South Korea Slaps Bithumb With $24M Fine

South Korea Slaps Bithumb With $24M Fine

South Korea’s financial watchdog has imposed a ₩32 billion ($24 million) fine on crypto exchange Bithumb and ordered a six-month partial suspension of certain services after identifying major violations related to anti-money laundering (AML) rules. The action highlights the country’s increasingly strict approach toward regulating digital asset platforms and ensuring compliance with financial crime prevention standards.
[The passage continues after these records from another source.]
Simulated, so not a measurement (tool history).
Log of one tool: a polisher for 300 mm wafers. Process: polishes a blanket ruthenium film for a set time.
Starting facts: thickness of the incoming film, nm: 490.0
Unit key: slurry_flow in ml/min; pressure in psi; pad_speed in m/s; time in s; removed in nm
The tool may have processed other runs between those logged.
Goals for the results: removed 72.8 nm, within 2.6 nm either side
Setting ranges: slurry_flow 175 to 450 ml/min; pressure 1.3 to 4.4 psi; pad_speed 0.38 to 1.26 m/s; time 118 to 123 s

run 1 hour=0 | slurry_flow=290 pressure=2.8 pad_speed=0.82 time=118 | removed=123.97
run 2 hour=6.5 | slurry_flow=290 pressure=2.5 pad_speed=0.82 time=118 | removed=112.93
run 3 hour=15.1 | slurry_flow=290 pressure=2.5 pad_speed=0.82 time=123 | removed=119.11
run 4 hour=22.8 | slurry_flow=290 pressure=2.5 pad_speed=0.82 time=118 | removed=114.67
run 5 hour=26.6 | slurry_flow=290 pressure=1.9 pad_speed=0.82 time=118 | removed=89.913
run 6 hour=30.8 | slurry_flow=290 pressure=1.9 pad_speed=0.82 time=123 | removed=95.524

According to regulators, Bithumb failed to properly follow required Know Your Customer (KYC) and AML monitoring procedures, which are designed to detect suspicious transactions and prevent illicit funds from flowing through crypto markets. Authorities found gaps in how the exchange reviewed high-risk accounts and monitored unusual trading activity. These shortcomings raised concerns that the platform could be vulnerable to misuse for money laundering or other illegal financial activity.

As part of the penalty, regulators ordered Bithumb to temporarily halt certain operations related to onboarding new users and specific trading services for a six-month period. Existing customers will still be able to access their accounts and manage their holdings, but the restrictions are expected to slow the platform’s growth in one of Asia’s most active crypto markets.

South Korea has been tightening oversight of digital asset companies in recent years, especially after several high-profile collapses and global regulatory pressure to improve transparency in the crypto industry. Authorities now require exchanges to maintain strong compliance systems, conduct detailed identity verification, and actively monitor transactions for suspicious behavior.

For Bithumb, one of the country’s largest crypto exchanges, the penalty represents both a financial setback and a reputational challenge. The company is expected to upgrade its compliance framework and strengthen internal monitoring systems during the suspension period.

The enforcement action sends a clear signal to the broader crypto industry: regulators are prepared to impose heavy penalties on platforms that fail to meet AML standards. As governments around the world tighten oversight, exchanges will likely face increasing pressure to implement stronger compliance controls while continuing to operate in rapidly evolving digital asset markets.